Idun was the Norse goddess of youth and rejuvenation — the keeper of the golden apples of immortality on which the gods depended for their eternal youth. Without her apples the Aesir would wither and grow old like mortals, and so her brief abduction by a giant brought the gods to the very edge of decay, in one of the most revealing of all the Norse myths.
The Keeper of the Apples
Idun (Old Norse Iðunn, “the rejuvenating one”) was an Aesir goddess and the wife of Bragi, the god of poetry. Her sacred charge was to guard a casket of golden apples, and from time to time to give them to the gods to eat — for these apples held the power of renewed youth, and it was by eating them that the Aesir kept themselves forever young and vigorous. Idun was thus, quietly, one of the most important deities of all: the gods' immortality itself rested in her keeping, and her gentle, faithful tending of the apples held back age and death from the whole divine race.
The Abduction by Thiazi
Idun's great myth tells how she was stolen away. The trickster Loki, to save his own skin, promised the giant Thiazi that he would lure Idun out of Asgard. By a trick, Loki coaxed her into a forest beyond the gods' walls, telling her he had found apples even finer than her own and asking her to bring her apples for comparison — whereupon Thiazi, in eagle form, swooped down and carried Idun and her apples away to his mountain home in the giants' land.
The Withering of the Gods
With Idun and her apples gone, catastrophe slowly fell upon the Aesir. Deprived of the fruit of youth, the gods began to grow old — their hair greyed, their skin wrinkled, their strength failed, and they shrank toward the decrepitude and death they had thought themselves beyond. It is one of the most striking images in Norse myth: the immortal gods themselves aging, brought low and feeble, all because the keeper of the apples had been taken. In their fear and weakness, the gods discovered that Loki was behind her loss and forced him, on pain of death, to bring her back.
The Rescue
Loki borrowed Freya's falcon cloak, flew to the giants' land, found Idun alone, and transformed her into a nut (or a sparrow), which he clutched in his talons and flew back toward Asgard with all speed. The giant Thiazi, discovering the theft, took eagle form and gave chase, the two birds streaking across the sky. As Loki neared Asgard, the gods kindled a great fire on the walls; Loki shot over it safely, but the pursuing eagle Thiazi, unable to halt, was caught by the flames, fell, and was killed by the waiting gods. Idun was restored, the gods ate her apples and their youth returned, and immortality was saved.
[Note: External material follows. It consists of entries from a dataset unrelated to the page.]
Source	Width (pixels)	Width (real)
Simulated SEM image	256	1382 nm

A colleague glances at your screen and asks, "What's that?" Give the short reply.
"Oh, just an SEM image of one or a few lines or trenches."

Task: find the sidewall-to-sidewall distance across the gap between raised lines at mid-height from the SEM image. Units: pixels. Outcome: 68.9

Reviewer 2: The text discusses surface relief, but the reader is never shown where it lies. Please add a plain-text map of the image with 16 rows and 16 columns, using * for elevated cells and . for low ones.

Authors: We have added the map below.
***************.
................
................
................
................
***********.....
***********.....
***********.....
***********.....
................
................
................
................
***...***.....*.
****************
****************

The Goddess on Whom Eternity Depends
Idun endures as the gentle goddess upon whom the immortality of all the gods depends — a quiet keeper whose loss nearly undid heaven itself. She embodies the Norse insight that even the gods' eternal youth is not a fixed possession but something tended and renewed, fragile enough to be stolen, and that without the constant gift of renewal, even the divine must age and fade. Her apples are among the most famous symbols of immortality in all of myth.
When the keeper of the golden apples was stolen away, the immortal gods themselves began to grey and wither — for even eternity, the Norse knew, must be renewed.